Tag Archives: Adirondacks

Travel: The Heart of our Love for The Sport

These images capture the country as best I could, from the Outer Banks to the Keys to Montana.

There’s no right answer to the question: “What is the essential, defining element that makes us love outdoor sports like hunting and fishing more than any other single factor?”

But I just returned from an annual trip I take with a friend and former college roommate to Fire Island, N.Y., where we’ve been fishing the surf since meeting as freshman in college at Syracuse University. Curt Dircks and his family own a small cabin on the island and we’ve had some spectacular years chasing striped bass and bluefish there over the past decade. The island, where most residents and visitors take a ferry from Long Island and commute either by walking or bicycle, is a unique and beautiful one. The whitetail deer, which walk over the ice in the winter to reach the island, alone make it a unique environment.

Prior to that trip I got to spend a weekend at a camp my aunt and uncle, Tom and Bridget Roberts, have had in their family for as long as I’ve been alive... and much longer before that. The cabin-style camp is in Old Forge, N.Y., near the base of the Adirondack National Park.

It’s a common occurrence to see black bears roaming within a stone’s throw from the cabin, and a trip without a deer sighting is almost unheard of. The cabin itself is mostly unadorned, basic and beautiful in a rustic way. On the front porch you can see the Adirondack’s Fulton Lake Chain spread out before you and behind the cabin there’s an enormous stone fire-pit that I can remember sitting at almost every summer for as long as I’ve been alive.

These beautiful places I’ve been blessed to see and revisit have convinced me that, more than any other single factor, travel and exploration are the basic elements of our love for the outdoors.

A fishing rod seemingly has a fairly simple purpose, but in reality it’s something we get to point at the next place we’d like to visit, see, explore, or return to. It’s a means, an excuse and a justification for exploring as many of the truly unique, breathtaking and memorable parts of this country and this earth as we might, given only one lifetime.

Had I not picked up a fishing rod, and in many respects held onto it, early on in my life, I might very well have still sought out these places, these experiences and the incredible wildlife that calls each home.

But I don’t know that I would have, and I’m certainly grateful every day that I did.

Where is Summer?

Overlooking the dense forest that starts in Old Forge and extends through much of the Adirondack National Park.

I was talking with an Aunt of mine today, about heading up to her camp in the Adirondacks this month, and it got me thinking…

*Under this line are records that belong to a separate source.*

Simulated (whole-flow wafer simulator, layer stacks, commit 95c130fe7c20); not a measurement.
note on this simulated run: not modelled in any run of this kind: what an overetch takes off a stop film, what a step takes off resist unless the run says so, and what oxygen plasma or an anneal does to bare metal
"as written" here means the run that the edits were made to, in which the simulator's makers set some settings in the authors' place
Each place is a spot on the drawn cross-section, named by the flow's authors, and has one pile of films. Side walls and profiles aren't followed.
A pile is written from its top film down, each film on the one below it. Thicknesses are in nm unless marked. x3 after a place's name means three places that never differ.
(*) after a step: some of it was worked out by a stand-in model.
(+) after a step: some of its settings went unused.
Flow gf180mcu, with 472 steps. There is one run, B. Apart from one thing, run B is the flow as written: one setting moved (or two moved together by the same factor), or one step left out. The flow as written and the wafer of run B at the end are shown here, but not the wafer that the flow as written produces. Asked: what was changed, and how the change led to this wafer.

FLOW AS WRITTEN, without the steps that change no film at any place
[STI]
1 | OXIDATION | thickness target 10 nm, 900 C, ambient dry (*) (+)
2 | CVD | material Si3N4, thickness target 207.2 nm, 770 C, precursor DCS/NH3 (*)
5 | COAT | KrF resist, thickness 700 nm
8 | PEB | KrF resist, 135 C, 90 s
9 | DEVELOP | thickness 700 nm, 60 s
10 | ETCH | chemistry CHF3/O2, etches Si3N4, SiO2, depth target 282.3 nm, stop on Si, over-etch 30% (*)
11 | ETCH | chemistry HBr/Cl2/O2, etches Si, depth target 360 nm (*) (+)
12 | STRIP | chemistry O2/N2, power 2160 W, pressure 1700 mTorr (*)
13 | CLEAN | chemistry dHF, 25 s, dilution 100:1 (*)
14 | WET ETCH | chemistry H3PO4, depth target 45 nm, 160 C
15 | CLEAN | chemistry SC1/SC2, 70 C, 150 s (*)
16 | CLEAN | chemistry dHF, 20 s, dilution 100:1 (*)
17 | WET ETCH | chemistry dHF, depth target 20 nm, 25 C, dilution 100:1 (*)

My Aunt, Bridget Roberts, owns a small log cabin in Old Forge, at the foothills of the Adirondack National Park, and although this place isn’t a mansion, it’s absolutely EVERYTHING you dream about when you think about getting away in the summer.

The cabin was built more than a century ago, and when you first walk in you can smell the pine and the embers of the ashes from last year’s fire… almost. There is a fire-pit they keep out back for larger, s’more-making campfires, but there’s a stone fireplace inside too, for those colder June nights that you have to go pretty far North to even experience.

Inside the camp, there’s an intricate portrait of the landscape that their daughter (a very artistic person in her own right) etched on an enormous mushroom.

On the camp’s front deck, you can overlook the Fulton Lake Chain in the Southern Adirondack region, and on a late-Spring morning at sunrise… My God. All the talk about melting glaciers forming lakes is just hot air sailing over your head in high school until you see these bodies of water poured out so beautifully between mountains, and you can almost picture the mountains of ice melting to create them.

The deer that wander by look at you the way we look at deer in most other parts of the country, with an expression of “Hey, didn’t expect to see you here…” There’s not the trepidation or instant fear that you see in the eyes of wildlife almost everywhere else, but rather an “Oh, hi” glance before they move along.

Cell phone service is spotty, there’s no cable television and certainly no Wi-Fi. You can’t help but think, while you’re there: “Before man was staring into his phone, checking Social Media, updating his status, texting, tweeting or photographing… maybe he was just… observing, appreciating, relaxing, absorbing…”

On her front porch at sunrise you see that lake chain poured between the mountains as the sun soaks the trees and slowly changes their color to your eye from shadows to breathing greens. Your pocket feels empty without a phone, your hands feel almost odd interlaced behind your head, but when you breath in the crisp air almost feels different in your lungs and the last thing you want to do, even for a second, is blink.

For all of us, perhaps, summer is not just a season but a place we go, a place we return. I’ve been lucky to visit many different ‘summers,’ over the years, but this one is truly incredible in almost every sense of the word.